# Cartesian Products of Growth Groups#

See (Asymptotic) Growth Groups for a description.

AUTHORS:

• Benjamin Hackl (2015)

• Daniel Krenn (2015)

• Clemens Heuberger (2016)

ACKNOWLEDGEMENT:

• Benjamin Hackl, Clemens Heuberger and Daniel Krenn are supported by the Austrian Science Fund (FWF): P 24644-N26.

• Benjamin Hackl is supported by the Google Summer of Code 2015.

## Classes and Methods#

class sage.rings.asymptotic.growth_group_cartesian.CartesianProductFactory#

Bases: UniqueFactory

Create various types of Cartesian products depending on its input.

INPUT:

• growth_groups – a tuple (or other iterable) of growth groups.

• order – (default: None) if specified, then this order is taken for comparing two Cartesian product elements. If order is None this is determined automatically.

Note

The Cartesian product of growth groups is again a growth group. In particular, the resulting structure is partially ordered.

The order on the product is determined as follows:

• Cartesian factors with respect to the same variable are ordered lexicographically. This causes GrowthGroup('x^ZZ * log(x)^ZZ') and GrowthGroup('log(x)^ZZ * x^ZZ') to produce two different growth groups.

• Factors over different variables are equipped with the product order (i.e. the comparison is component-wise).

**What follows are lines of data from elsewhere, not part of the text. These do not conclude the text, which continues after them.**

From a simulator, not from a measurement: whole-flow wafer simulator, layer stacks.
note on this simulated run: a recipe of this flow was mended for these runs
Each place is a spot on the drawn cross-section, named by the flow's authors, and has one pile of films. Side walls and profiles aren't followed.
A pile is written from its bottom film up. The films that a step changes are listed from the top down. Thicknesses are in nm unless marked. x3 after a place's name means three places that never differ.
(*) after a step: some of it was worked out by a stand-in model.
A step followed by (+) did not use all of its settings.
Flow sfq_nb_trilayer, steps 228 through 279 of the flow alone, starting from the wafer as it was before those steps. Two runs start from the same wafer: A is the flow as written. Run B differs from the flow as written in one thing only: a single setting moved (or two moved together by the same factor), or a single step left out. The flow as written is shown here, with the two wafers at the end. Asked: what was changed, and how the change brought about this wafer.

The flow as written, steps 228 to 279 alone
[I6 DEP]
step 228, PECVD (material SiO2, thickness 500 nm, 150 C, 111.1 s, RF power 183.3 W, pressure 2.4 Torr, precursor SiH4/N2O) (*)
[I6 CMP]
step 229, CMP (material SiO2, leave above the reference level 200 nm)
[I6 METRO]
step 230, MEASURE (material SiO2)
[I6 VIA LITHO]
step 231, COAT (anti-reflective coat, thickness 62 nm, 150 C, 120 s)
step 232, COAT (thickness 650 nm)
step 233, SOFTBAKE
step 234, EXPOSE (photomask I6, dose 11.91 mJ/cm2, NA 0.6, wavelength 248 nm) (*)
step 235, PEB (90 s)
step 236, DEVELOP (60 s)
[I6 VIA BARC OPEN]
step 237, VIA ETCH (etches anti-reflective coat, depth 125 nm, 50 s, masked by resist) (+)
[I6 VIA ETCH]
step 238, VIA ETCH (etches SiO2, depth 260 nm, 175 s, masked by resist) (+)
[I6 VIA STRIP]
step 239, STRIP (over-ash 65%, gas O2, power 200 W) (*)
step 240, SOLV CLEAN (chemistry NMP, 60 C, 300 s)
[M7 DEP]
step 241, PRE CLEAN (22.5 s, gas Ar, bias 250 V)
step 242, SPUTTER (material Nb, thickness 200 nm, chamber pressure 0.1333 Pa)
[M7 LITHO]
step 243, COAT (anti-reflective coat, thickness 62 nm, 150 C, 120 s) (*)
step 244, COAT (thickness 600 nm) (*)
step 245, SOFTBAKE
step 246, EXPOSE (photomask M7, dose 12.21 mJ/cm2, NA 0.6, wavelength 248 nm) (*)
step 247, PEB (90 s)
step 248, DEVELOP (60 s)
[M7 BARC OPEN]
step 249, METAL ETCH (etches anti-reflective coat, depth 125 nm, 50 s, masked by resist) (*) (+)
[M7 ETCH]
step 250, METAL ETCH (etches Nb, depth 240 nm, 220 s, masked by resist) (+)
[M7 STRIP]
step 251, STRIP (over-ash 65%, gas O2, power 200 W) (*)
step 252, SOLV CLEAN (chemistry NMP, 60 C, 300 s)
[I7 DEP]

Also, note that the sets of variables of the Cartesian factors have to be either equal or disjoint.

EXAMPLES:

sage: from sage.rings.asymptotic.growth_group import GrowthGroup
sage: A = GrowthGroup('x^ZZ'); A
Growth Group x^ZZ
sage: B = GrowthGroup('log(x)^ZZ'); B
Growth Group log(x)^ZZ
sage: C = cartesian_product([A, B]); C  # indirect doctest
Growth Group x^ZZ * log(x)^ZZ
sage: C._le_ == C.le_lex
True
sage: D = GrowthGroup('y^ZZ'); D
Growth Group y^ZZ
sage: E = cartesian_product([A, D]); E  # indirect doctest
Growth Group x^ZZ * y^ZZ
sage: E._le_ == E.le_product
True
sage: F = cartesian_product([C, D]); F  # indirect doctest
Growth Group x^ZZ * log(x)^ZZ * y^ZZ
sage: F._le_ == F.le_product
True
sage: cartesian_product([A, E]); G  # indirect doctest
Traceback (most recent call last):
...
ValueError: The growth groups (Growth Group x^ZZ, Growth Group x^ZZ * y^ZZ)
need to have pairwise disjoint or equal variables.
sage: cartesian_product([A, B, D])  # indirect doctest
Growth Group x^ZZ * log(x)^ZZ * y^ZZ

create_key_and_extra_args(growth_groups, category, **kwds)#

Given the arguments and keywords, create a key that uniquely determines this object.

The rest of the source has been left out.